There may not be the level of vacationing in the U.S. that there is in Europe in August, but there can be some slow days. Some people take PTO; hiring may slow; and there are fewer conferences and conventions.
This is an opportunity for talent acquisition.
For TA departments wanting to become more data-driven, some suggested activities if you have a quieter moment:
- Revisit intake forms. Are they capturing what you need from managers?
- Visit with employees you’ve helped hire. Ask them about the hiring process, and how they’d improve it for others. Ask them if the job is what they expected. Ask them who else they know who’d make a good employee.

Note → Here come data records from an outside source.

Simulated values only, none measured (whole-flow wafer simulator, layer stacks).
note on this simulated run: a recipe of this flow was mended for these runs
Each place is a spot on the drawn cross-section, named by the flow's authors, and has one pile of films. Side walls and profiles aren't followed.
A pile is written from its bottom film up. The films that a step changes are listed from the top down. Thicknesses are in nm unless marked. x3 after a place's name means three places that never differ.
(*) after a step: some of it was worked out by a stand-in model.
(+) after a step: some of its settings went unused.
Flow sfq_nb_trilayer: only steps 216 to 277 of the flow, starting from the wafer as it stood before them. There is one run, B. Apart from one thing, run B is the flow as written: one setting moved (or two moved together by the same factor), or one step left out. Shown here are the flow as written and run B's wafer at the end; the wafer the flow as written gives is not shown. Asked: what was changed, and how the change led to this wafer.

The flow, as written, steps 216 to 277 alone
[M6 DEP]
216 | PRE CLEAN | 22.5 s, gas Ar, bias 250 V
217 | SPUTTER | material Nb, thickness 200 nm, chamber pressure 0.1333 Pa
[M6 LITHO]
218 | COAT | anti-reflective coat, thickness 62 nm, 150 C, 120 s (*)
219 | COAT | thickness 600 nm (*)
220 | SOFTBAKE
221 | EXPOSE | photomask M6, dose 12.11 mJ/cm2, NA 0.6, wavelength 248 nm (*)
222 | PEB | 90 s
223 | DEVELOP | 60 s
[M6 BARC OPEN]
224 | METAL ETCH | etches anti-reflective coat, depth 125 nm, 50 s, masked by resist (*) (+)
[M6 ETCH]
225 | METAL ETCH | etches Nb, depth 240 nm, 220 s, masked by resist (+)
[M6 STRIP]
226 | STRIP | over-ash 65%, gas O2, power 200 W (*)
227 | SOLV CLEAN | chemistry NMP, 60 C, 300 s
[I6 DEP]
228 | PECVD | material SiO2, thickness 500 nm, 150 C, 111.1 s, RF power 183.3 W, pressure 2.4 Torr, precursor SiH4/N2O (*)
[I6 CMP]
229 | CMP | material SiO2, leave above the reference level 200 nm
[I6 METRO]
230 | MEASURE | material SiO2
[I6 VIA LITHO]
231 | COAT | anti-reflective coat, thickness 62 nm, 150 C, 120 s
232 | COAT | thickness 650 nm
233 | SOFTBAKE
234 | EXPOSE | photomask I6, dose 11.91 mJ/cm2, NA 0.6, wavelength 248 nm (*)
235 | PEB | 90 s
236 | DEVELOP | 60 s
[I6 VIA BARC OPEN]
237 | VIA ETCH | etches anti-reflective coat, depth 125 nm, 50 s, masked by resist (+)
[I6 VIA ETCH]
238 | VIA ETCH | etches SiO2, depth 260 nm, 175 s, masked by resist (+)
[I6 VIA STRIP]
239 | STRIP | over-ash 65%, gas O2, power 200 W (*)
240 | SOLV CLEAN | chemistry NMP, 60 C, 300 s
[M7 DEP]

- Dive deeper into your screening and assessment data. Are years of work experience correlated with performance? Is there a cutoff where more experience doesn’t impact or negatively impact performance? For example, perhaps after four years of experience, everyone performs equally.
- Dive deeper into your interview data. How do interview scores correlate to tenure? How do interview scores correlate to performance?
- Examine your job application. Look at your application completion rates to measure. Where are people dropping off?
- Dive deeper into time to hire. Are there aspects of the hiring process you could automate? Could some interview questions actually be screening questions? Was that third or fourth interview necessary?
- Dive deeper into quality of hire. A great new employee who starts on Labor Day and leaves on Halloween isn’t a great representation of quality of hire. Make sure retention is part of your quality calculation.
- ROI: Calculate your turnover costs (let us know if you want help). Companies are known to squabble over small differences in pay or benefits when the cost of turnover is exponentially higher than a slightly bigger job offer.
Those are just a handful of activities to keep busy if you have a slow day or two in August. And if you’ve built a data-driven hiring process, you’ll be doing most of these activities anyhow, each week, all year ‘round.